Zia Hassan


The Water Bottle Stories

One weird quirk about me that is that I’ve always been sort of opposed to drinking water over other beverages. The times in my life where I have developed a water habit have only happened for health reasons, not because I had suddenly developed a taste for it.

At restaurants, glasses of water always looked unappealing to me. Due to the transparent nature of the water, I could see all the dust, leftover grime, dishwasher streaks, and floaters.

Then one year, someone gifted me a tall glass water bottle with an aqua blue silicone sleeve. It had a big white cap that twisted on and made a really satisfying but quiet noise when it had fully screwed on.

After that, I was a water addict for a while. I felt so cool, so futuristic, like I was drinking out of a capsule on a spaceship.

It was the first time I noticed other people’s water bottles. I worked in a school so I saw a variety of them. Big, small, wide mouth, tall, colorful, plain, textured, smooth…

It occurred to me that with every sip, everyone with a water bottle was telling themselves a story. Water is so blank, so plain, that we dress it up with style using our own container. We do the same thing with coffee and smoothies sometimes but not as creatively as with water.

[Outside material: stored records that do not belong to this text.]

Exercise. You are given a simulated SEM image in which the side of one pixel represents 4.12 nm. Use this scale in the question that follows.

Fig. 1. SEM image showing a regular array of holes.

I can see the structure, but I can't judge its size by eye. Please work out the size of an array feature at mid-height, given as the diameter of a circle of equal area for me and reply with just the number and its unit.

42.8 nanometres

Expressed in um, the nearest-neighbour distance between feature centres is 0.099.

I still recall seeing a regular glass of water in the cup holder of my friend’s car, and it struck me as odd. I asked why he didn’t have a bottle to contain the water and he shrugged and said it didn’t really matter.

He was right, of course – because that’s the story he was telling himself. That, for him, water doesn’t need clothes.

There’s no better reminds that we all see the world through our own eyes, and that storytelling is ingrained in most of our decisions whether we realize it or not.